My opponent has also told you that the open shop stands for the sacred right of every man to work for whom he pleases, and for what he pleases, without hindrance, and without the consent of any other man or set of men. Now let us see about that. These men who support the open shop say so many things which they do not mean, and mean so many things which they do not say; so we must judge by what the facts have shown the case to be, not by what any one of them may say. Now what they doubtless mean, what the facts have shown them to mean, is that a man has the right to work only when he takes the place of another man who revolts against unbearable conditions and starvation wages and goes out on strike; they mean that every employer has the "right to work" his employees under any conditions and for whatever wages he chooses; and they mean that the employer shall not be interfered with, but rather assisted in the process of carrying out his "right" to starve workers into submission and to do as he pleases.

Now if a man has the right to work, as explained by the gentleman, then he has the same right to join a labor union without being spied upon; he has the same right to a job that will pay him enough to keep himself and his dependents in decency. But every clear headed and informed person knows that when an unscrupulous employer, or a corporation, demands more profits, when wages are to be cut, this "right to work" is simply transferred to the right to starve. Nothing else. And the fact

has been burned into our hearts that the only time a man has the "right to work” guaranteed him by the open shop employer, the government or anyone else, is when he is under the protection of a scab-herding and strike-breaking agency instead of a labor organization. If what I say is not true, then why haven't they enforced the "right to work" of the thousands, yes millions, of jobless men who have been compelled to tramp the streets begging and coaxing for an oportunity to work? Every one of you know that these gentlemen who support the open shop have done absolutely nothing about sustaining the sacred right of those hungry and desperate men to work, eat, live and pursue happi

ness.

So, my friends, I ask you to remember that with things as they are, a man works only at the pleasure of the employer. That is all. There are no rights without power. They simply exist in the head and are absolutely worthless without it. At all times it is a question of strength-and strength comes only from organization. And all this talk about the right to work is simply an attempt to uphold the disgraceful act of scabbing, and for the purpose of making a strike-breaking agency out of the local, state and federal governments, and thus to save the anti-union and anti-American open shop from destruction.

Now against the open shop with all its deception and misrepresentation, our unions stand for the union shop-the shop that is open to all who are competent and who are not shirkers; where the good of the whole takes precedence over the anarchic, and fanciful good of the individual; it's the shop where the workers' chosen representatives meet the employer on a common ground, as man to man, and where they respect each other. In this shop there are no spies, no tattlers, no class distinction nor autocratic rulings. The workman knows what he is going to be paid from day to day; he can hold up his head and look around unafraid, because he is protected and has some means of securing redress for any wrongs.

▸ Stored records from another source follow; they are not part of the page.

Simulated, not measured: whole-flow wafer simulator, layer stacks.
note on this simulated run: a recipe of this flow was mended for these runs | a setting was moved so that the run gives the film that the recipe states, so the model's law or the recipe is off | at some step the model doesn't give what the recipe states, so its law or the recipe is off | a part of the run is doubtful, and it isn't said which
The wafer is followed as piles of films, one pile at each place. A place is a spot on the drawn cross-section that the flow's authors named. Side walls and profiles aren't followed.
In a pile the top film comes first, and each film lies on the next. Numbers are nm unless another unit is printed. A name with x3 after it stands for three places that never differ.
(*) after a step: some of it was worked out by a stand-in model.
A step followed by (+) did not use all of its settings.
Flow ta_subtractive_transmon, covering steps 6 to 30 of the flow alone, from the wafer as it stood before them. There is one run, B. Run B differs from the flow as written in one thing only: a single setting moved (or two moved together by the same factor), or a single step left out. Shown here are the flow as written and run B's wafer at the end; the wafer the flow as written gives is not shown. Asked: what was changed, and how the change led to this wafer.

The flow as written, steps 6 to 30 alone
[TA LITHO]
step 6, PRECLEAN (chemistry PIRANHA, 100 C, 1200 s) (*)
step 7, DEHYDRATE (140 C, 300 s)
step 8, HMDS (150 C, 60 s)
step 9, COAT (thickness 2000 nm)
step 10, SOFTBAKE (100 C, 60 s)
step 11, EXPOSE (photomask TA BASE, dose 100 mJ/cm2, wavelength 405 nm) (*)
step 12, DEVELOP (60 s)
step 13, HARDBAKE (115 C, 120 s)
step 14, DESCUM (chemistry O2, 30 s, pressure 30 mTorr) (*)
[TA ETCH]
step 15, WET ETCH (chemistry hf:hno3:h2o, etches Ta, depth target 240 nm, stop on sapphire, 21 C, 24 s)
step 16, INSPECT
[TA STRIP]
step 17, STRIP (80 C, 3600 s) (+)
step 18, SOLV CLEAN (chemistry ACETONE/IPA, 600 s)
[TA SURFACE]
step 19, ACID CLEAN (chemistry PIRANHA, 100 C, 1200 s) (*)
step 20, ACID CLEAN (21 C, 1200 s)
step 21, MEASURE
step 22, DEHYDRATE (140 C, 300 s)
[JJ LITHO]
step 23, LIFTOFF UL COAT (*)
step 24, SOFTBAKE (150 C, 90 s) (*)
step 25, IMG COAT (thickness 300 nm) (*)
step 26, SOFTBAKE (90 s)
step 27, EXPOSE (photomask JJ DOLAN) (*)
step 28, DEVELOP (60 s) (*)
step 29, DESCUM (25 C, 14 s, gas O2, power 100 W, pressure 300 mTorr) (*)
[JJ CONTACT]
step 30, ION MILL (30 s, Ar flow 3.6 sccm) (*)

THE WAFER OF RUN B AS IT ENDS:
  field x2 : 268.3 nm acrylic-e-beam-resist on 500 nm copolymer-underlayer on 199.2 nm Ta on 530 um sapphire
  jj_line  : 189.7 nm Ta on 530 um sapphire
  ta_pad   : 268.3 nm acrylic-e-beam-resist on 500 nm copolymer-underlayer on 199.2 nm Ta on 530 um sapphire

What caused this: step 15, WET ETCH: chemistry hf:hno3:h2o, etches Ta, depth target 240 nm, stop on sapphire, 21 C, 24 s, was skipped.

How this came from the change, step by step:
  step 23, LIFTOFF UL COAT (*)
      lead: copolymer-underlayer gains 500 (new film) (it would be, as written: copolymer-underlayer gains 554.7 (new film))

And there are over forty years of history behind the demand for the union shop, and behind that the experience of the centuries reaching back to the Guild System of the Middle Ages. The union worker knows what his conditions were prior to its establishment; he knows how helpless he is without his organization. Of course, my opponent will be quick to condemn the doctor's union shop, the lawyer's, the broker's and banker's and others who have had excellent union shop institutions for many years, as their bank books well show. And they don't have to enter into negotiations to determine the wages and conditions under which they will work either. Everyone knows what scorn and contempt these elements have for those who do not become members of their respective associations and abide

by their rules and wages-their ethics. They boycott, blacklist and bitterly condemn them, and it's all quite respectable. But when the members of labor unions decline to work with those who betray them, and who will not join their organizations, it is heralded as a crime and the destruction of unions by law is advocated.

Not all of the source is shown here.